Jun 27, 2022 News
…Teixeira says citizens can lodge complaints with other agencies
Kaieteur News – Minister of Parliamentary Affairs and Governance, Gail Teixeira has reiterated that there is still no time frame set for the swearing of members for the Public Procurement Commission (PPC) even as she advised that members of the public with procurement issues report their complaints to the relevant agencies.
The minister was answering questions from reporters following the opening of the ministry’s anti-corruption framework workshop held at the Grand Coastal last Saturday when she said that the PPC would be activated, “as soon as it is possible for the president.”
The minister was asked her response to persons who believe that the National Procurement and Tender Board (NPATB) is being influenced by government officials to award contracts to Chinese companies when she stated that, “Whoever believes that…can they put a case, complaints to the various agencies, including the government [on] how this is happening. And if you have information on who is involved in the government, then let us know about it,” the governance minister advised. She said that the government would have to investigate and find out those involved in influencing contracts to the Chinese. She said, “I can tell you the government is not involved in that,” and that she is unaware that this is taking place. She noted however, that those with information would need to come forward and help the government to stop it.
The PPC however, is an important avenue for persons with complaints regarding procurement and they can register their grievances which is later investigated and pronounced upon. Both government and opposition members occupy seats on the Commission and so far, all the current nominees enjoy the full confidence of the National Assembly given a unanimous vote some two months ago. President Irfaan Ali is yet to make the appointments. Minister Teixeira said that the President is currently out of state, and reiterated that he will make the appointments, “when he is ready.”

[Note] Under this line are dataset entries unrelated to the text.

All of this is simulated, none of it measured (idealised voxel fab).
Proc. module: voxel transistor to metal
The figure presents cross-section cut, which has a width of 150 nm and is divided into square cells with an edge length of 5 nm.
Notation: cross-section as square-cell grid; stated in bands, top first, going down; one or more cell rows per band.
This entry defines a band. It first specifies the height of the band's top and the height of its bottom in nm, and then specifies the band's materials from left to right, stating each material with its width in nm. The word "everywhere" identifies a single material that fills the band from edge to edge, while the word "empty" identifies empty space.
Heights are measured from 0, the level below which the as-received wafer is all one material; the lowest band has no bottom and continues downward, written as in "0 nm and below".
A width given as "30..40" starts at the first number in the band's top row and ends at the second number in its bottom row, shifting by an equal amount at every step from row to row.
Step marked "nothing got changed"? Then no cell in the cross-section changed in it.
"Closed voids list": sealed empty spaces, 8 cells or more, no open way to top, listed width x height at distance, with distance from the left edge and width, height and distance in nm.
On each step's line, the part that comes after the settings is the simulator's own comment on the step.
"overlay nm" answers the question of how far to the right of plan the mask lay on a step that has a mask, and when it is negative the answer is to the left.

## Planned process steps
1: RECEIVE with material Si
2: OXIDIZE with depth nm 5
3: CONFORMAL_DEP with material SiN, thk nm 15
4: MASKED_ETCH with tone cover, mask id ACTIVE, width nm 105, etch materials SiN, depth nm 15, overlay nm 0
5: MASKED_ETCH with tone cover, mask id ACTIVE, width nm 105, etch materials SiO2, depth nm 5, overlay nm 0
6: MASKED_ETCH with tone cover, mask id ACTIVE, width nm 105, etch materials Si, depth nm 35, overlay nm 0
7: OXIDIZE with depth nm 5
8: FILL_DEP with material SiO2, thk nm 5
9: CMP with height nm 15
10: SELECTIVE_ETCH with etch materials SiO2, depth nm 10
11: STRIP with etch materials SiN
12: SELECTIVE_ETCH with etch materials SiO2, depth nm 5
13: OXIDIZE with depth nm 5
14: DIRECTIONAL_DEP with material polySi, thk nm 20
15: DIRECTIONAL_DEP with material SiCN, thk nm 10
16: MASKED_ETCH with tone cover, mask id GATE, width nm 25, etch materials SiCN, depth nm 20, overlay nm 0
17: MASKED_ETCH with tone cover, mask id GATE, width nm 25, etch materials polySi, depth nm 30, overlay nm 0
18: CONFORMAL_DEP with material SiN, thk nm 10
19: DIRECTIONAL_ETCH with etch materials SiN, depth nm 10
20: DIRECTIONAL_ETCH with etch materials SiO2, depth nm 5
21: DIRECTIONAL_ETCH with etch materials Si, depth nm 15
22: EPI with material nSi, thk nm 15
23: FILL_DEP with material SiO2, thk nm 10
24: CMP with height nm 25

Teixeira was also asked about the composition of the NPATB and whether the government envisions any changes to strengthen its formation given that it is widely believed that the government of the day would put in their preferred persons. Given the Vice News report with Chinese national Su and Vice President Bharrat Jagdeo purporting what has been widely expressed, that the award of large infrastructural contracts seems tilted in favour of Chinese companies, the question of strengthening the mechanism for the formulation of the tender board members and the activation of the PPC, became even more relevant at the anti-corruption workshop.
The minister nonetheless disagreed with the assumption that the tender board needed broader representation because governments were putting their preferred persons in place. She said, “At this stage, the government is not prepared or has not considered anything in that direction because it has not been an issue.” She said that amendments are not made unless it becomes an issue. But the matter has not been a problem even with the former NPATB which was under the previous government. She indicated that the issue with corruption is not who is picked and might be perceived as being close to a particular party, it has to do with the imperfections within the structure and systems.
When it comes to anti-corruption regardless of gender, race, party affiliation, family or any other subscription should not prevent persons from serving, the minister suggested. She said, “When sitting on this body, you are expected to be above all that.” Whether on the NPATB or the PPC, the minister said persons are expected to be men and women of honour and to do their best. And no public servant can be asked or influenced to carry out an unlawful act the minister charged. She said the Constitution is clear on this, as well as the avenues available for public servants to report any interference with their functions.
Where the PPC is concerned, Opposition members have spoken extensively about the delay in activating this redress mechanism. The Parliamentary Public Accounts Committee, Opposition member Ganesh Mahipaul and chairman Jermaine Figueira, have made official calls to the President to swear in the PPC members. They insist that the PPC is instrumental in guarding against procurement inconsistencies and that the Bid Review mechanism which is catered for in the absence of the PPC, is “inadequate and does not enjoy the confidence” of those making the complaints because the procurement board consist of the same persons who will be investigating and later pronouncing on the very complaints brought against them.
Pointing the media to her response on this matter in state media’s Department of Public Information (DPI), Teixeira said there that the concern is laughable since the Bid Review Committee (BRC) which is only established when there is a complaint, “may not be the same as in the case of a permanent committee.” She said that the BRC concern has never been brought to light publicly or reported on in the press that people have no confidence with the BRC. Additionally, the minister defended, “It was pointed out at the [Public Accounts Committee] last week that when a complaint is made, and it is before the bid review committee, no contract can be awarded…the committee has to answer within two weeks when the claims by the contractor are valid. If the contractors go to the PPC, it is most likely that the award has already been signed,” Minister Teixeira detailed.